File / Folder Names that contain parentheses do not resolve
🐛 Bug Report
Prerequisites
- [x] I'm using the latest version of Docusaurus.
- [X] I have tried the
npm run clearoryarn clearcommand. - [X] I have tried
rm -rf node_modules yarn.lock package-lock.jsonand re-installing packages. - [X] I have tried creating a repro with https://new.docusaurus.io
- [X] I have read the console error message carefully (if applicable)
Description
Parentheses are not allowed in a file / folder name. When a file has parentheses the file still shows up in the sidebar but when clicked shows "page not found".
Steps to reproduce
- Create a file or folder that has
(or)in the name. - Go to that file in the sidebar.

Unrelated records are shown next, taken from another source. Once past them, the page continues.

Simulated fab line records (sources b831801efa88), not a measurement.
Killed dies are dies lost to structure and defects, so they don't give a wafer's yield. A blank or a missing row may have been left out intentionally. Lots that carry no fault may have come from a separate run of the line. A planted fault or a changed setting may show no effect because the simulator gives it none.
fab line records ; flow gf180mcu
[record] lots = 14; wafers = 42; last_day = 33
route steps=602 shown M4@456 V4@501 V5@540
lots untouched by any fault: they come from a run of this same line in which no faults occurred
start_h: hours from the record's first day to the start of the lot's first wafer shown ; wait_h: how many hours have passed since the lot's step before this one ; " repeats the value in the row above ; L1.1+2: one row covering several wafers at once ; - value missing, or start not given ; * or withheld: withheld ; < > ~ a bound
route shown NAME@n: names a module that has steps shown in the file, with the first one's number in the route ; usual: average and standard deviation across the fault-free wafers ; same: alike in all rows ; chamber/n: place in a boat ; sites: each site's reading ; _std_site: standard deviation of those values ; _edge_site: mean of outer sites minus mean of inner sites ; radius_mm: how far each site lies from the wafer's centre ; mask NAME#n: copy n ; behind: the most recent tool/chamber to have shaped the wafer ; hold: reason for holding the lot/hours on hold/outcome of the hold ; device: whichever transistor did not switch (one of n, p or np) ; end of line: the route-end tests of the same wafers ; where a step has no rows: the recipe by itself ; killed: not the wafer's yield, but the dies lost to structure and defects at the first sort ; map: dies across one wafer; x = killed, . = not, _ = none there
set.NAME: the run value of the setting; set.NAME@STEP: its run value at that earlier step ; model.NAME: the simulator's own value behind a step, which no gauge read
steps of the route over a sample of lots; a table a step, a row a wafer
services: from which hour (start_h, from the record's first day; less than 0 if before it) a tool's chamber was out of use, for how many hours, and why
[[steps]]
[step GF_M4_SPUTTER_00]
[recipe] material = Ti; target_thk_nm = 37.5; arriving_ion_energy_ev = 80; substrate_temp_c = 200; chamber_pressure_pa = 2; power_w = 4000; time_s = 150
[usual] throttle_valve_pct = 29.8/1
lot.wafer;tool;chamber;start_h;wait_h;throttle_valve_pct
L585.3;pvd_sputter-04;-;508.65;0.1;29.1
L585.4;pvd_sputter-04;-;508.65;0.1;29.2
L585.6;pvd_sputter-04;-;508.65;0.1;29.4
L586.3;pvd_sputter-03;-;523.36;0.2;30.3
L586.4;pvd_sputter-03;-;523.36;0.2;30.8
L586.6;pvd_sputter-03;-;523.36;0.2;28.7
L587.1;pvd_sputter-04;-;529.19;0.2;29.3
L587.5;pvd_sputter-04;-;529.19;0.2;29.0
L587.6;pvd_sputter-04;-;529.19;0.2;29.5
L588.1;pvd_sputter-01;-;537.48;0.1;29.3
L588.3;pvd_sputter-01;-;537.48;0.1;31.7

CodeSandbox doesn't allow the special character... but stackblitz does. Demo:
https://stackblitz.com/edit/github-eranrw?file=docs/another(1).md
Expected behavior
I would expect it to be able to resolve the special character.
Actual behavior
The page did not resolve and seems to be considered a broken markdown link.
agree there is something wrong and it should work
We use React Router, which use https://github.com/pillarjs/path-to-regexp
The slugification process that transforms filenames to uris/routes should probably remove or escape parentheses.
I'll have to check but is /docs/another(1) a valid path segment?
At what url do you expect this doc to be served?
I don't believe there's anything wrong with having /docs/another(1) as the path segment. Azure DevOps Wiki seems to be using it that way. Do you have other cases of urls being changed from their original path and if so, how do you map those back to the repo with the edit this page button?
I seem to get inconsistent results between dev & production builds for this, with spaces and .'s in the names - not sure if it's related.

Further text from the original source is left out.